These new laws are an expansion of the European Union’s AMLD-5 directive, focusing particularly on wallets and exchange platforms
The Irish Government is working on strengthening national cryptocurrency regulations, with lawmakers proposing the introduction of a new set of anti-money laundering laws.
According to local reports, the new laws are expected to focus on the use of cryptocurrencies in illicit financial activities, such as money laundering and terrorist financing.
The new bill that is currently under consideration will place crypto businesses under the arm of government agencies, as part of a planned expansion of the European Union’s (EU) fifth anti-money laundering directive (AMLD-5) to also include the cryptocurrency industry. It will focus specifically on wallets and exchange platforms.
The Irish Examiner also reported that the Minister of Justice, Helen McEntee, announced that she had already received support from the Cabinet to publish the Money Laundering and Terrorist Financing Amendment Bill 2020.
Cryptocurrencies aside, the new bill would also prevent banks in Ireland from setting up anonymous safety deposit boxes. This is due to concerns from local authorities regarding the activities of rogue actors that have been “passporting” illicit funds across the continent by relying on the EU’s internal open border policy. As a result, lawmakers also plan on including provisions for the proper identification of corporate entities.
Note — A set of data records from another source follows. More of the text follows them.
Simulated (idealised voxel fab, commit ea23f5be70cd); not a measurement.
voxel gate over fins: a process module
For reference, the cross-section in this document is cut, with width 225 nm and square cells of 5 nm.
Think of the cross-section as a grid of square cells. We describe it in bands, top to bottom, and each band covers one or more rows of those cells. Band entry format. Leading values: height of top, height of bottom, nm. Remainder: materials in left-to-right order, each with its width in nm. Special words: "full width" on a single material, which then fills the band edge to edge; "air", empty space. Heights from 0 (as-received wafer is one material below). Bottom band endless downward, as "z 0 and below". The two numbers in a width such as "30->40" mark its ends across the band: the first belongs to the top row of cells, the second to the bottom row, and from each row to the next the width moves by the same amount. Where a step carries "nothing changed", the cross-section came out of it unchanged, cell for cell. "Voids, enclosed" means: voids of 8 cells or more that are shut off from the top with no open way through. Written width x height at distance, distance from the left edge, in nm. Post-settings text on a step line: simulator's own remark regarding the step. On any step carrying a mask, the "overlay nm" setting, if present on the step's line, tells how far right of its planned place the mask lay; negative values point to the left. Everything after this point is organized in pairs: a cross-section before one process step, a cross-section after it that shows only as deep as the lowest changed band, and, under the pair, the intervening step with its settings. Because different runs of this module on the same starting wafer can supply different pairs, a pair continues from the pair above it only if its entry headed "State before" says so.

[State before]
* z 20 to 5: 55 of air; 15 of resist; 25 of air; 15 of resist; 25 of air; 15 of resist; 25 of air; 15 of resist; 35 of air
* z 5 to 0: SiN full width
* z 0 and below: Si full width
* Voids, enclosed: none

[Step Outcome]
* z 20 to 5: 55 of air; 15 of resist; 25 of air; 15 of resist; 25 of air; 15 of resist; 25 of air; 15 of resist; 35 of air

The new regulations may make it more difficult for crypto enthusiasts to set up a base in the country, especially when considering the cost of completing compliance measures. In the past, commercial banks in the country have been accused of crypto profiling and refusing to offer services to cryptocurrency businesses.
This is allegedly due to delays in transposing the AMLD-5 into law in the Republic. The delays are caused by the general election and deadlocks between political parties.
Boinnex, a provider of Bitcoin ATM machines, recently had its account with AIB closed. According to the company’s founder, Bryan Tierney, they were informed that “entering into a formal relationship with entities carrying out this type of business activity is outside of our risk appetite at this time”.
“We’ve been forced to get a banking partner abroad. A lot of companies in the space are in a similar situation. Some of these foreign banks charge exorbitant fees as they know they’re the only show in town,” Tierney explained.
Tierney also pointed out that the hesitation for banking providers to provide services to cryptocurrency companies was a stark contrast to the state’s promotion of the emerging industry.
Both the AIB and the Bank of Ireland have denied suggestions that they are discriminating against crypto companies.